As I've mentioned before, I've been told I'm a gypsy (though not exactly the Esmeralda-type from the Disney version of Hunchback of Notre Dame; I don't wear harem pants or belly shirts). A friend pointed out to me, after making me listen to this song, that whenever Miss Lambert sang about livin' in an airstream with homemade curtains, she specifically thought of me.
Today, while on my lunch break and listening to this song, I fully realized my inherent gypsy qualities. However, I must note that I am not the kind of gypsy described on urbandictionary.com. I am the forever unsatisfied gypsy. For example, when I want to play the piano, I'm not near one. When I desire to go to the beach, I've no vacation time to get away. When I lust over a pair of affordable shoes, I don't have the money to buy them. And most importantly, when I want to set the gypsy in me free, I feel so constrained that I don't now how to let it out of its cage.

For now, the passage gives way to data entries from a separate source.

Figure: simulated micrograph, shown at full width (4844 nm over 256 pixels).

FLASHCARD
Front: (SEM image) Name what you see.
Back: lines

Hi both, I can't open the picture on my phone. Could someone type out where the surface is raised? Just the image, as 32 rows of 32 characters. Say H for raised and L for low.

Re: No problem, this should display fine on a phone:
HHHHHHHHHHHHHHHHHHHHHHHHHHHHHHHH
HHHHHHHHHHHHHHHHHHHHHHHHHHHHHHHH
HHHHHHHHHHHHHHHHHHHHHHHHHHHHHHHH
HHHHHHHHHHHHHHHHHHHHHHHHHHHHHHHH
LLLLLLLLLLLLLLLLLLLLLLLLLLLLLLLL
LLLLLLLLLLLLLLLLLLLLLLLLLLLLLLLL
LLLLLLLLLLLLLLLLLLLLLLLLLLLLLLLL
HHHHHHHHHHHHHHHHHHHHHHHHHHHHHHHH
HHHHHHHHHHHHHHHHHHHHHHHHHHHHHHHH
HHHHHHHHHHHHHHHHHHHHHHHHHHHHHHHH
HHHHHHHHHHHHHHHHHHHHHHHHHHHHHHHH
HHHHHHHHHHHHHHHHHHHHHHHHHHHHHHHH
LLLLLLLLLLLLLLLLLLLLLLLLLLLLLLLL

I want to be a writer! I want to be a professional arguer! (No, not a lawyer.) I want to be an anthropologist! I want to be a bartender in St. Thomas! I want to travel everywhere and meet everyone (at my convenience and when I feel like talking, of course)! I want to be a physicist! I want to be a college professor! I want to be a singer! I want to be a dancer! I want to be a theologian! I want to be a model! I want to be a stylist! I want to be a philosopher! I want to be a muse! I want to be a hairstylist! I want to be CEO of a large company! I want to be a cowgirl! ...that's seventeen "wants" for you right there. And that's not a comprehensive list.
Does anyone else feel this aching desire to keep moving on to something different?